I am utterly disturbed and disgusted by the concentration-camp-like details that surfaced out of Carnation earlier this week.
I do not believe in capital punishment, but right now I am thinking that the electric chair might be the best place for Rebecca Long, a 44-year-old Carnation woman who allegedly starved and tortured her 14-year-old stepdaughter.
The girl was 4-foot-7 and weighed only 48 pounds. She was locked in her room with double deadbolts and her room was littered with rodent droppings. Her daily diet consisted of a piece of toast and a half Dixie Cup of water. She was so thirsty, she would suck condensation from the windows or sneak a drink from the toilet. One time she got caught drinking out of the toilet. So her stepmother duct-taped her hands behind her and stuffed her head in the toilet.

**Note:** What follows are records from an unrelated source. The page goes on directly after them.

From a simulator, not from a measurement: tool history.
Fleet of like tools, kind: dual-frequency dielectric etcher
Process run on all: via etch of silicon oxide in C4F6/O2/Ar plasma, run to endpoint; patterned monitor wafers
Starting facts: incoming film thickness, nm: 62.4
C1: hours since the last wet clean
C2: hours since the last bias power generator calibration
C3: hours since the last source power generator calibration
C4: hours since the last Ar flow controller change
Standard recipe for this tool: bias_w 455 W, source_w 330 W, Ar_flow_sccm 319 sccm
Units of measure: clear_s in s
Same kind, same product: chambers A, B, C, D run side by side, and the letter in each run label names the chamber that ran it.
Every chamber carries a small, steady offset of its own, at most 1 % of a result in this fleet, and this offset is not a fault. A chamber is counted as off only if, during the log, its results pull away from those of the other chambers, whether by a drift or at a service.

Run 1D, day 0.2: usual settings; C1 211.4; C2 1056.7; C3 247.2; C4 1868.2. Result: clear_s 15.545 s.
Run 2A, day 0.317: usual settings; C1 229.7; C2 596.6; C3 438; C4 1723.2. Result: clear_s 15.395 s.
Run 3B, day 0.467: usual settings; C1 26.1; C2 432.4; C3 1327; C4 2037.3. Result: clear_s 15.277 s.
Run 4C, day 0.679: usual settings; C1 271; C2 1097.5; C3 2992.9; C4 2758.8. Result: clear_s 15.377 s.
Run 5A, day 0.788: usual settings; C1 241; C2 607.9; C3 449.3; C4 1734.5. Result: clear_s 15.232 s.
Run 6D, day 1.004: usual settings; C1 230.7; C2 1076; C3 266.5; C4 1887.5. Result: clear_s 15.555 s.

With no food or water, her teeth were rotting. Showers were allowed but one or twice a month. The girls hadn’t been to school or a doctor in the last several years.
The lead detective on the case, a 16-year veteran, said this was the worst case he had ever seen.
This case is unfortunate, alarming and quite concerning on many levels.
First off, what were the parents thinking? Especially the dad, Jon Pomeroy, a 43-year-old software engineer who turned a blind eye to his wife brutally torturing and starving his own daughter. The little girl’s brother and the two family dogs were being treated better.
According to court documents, the girl was being disciplined by her stepmother for bad behavior.
I understand some children need more discipline than others, but this is absolutely mind-boggling. What good comes out of torturing and starving your child? All that does is instill more fear and hatred into a young, impressionable mind. Besides the physical harm, can you imagine the psychological effects this had on that poor little girl?
If justice is served, these parents will be put away for the rest of their lives. They need to see how it feels to be locked away, isolated and treated like an unwanted rodent.
Another concern is that Child Protective Services knew about this case three years ago. In 2005, they found the girl to be very thin and she was being deprived of food, yet the case was closed. CPS claims that the mother received counseling, the kids were left in the home and the case was closed.
And then you throw in major budget cuts to the King County Sheriff’s Department, the policing agency in unincorporated King County where this hideous crime took place — and the concerns continue to stack up.
The good news is that the girl is now in a foster home, gaining weight, going to school and making new friends.
Unfortunately, there’s no doubt her horrific past will haunt her.
Hopefully, she can be given the unconditional love and compassion she deserved in the first place.
No child should have to see life through the darkness of a double deadbolt and be deprived of basic freedoms, like water, food — and love.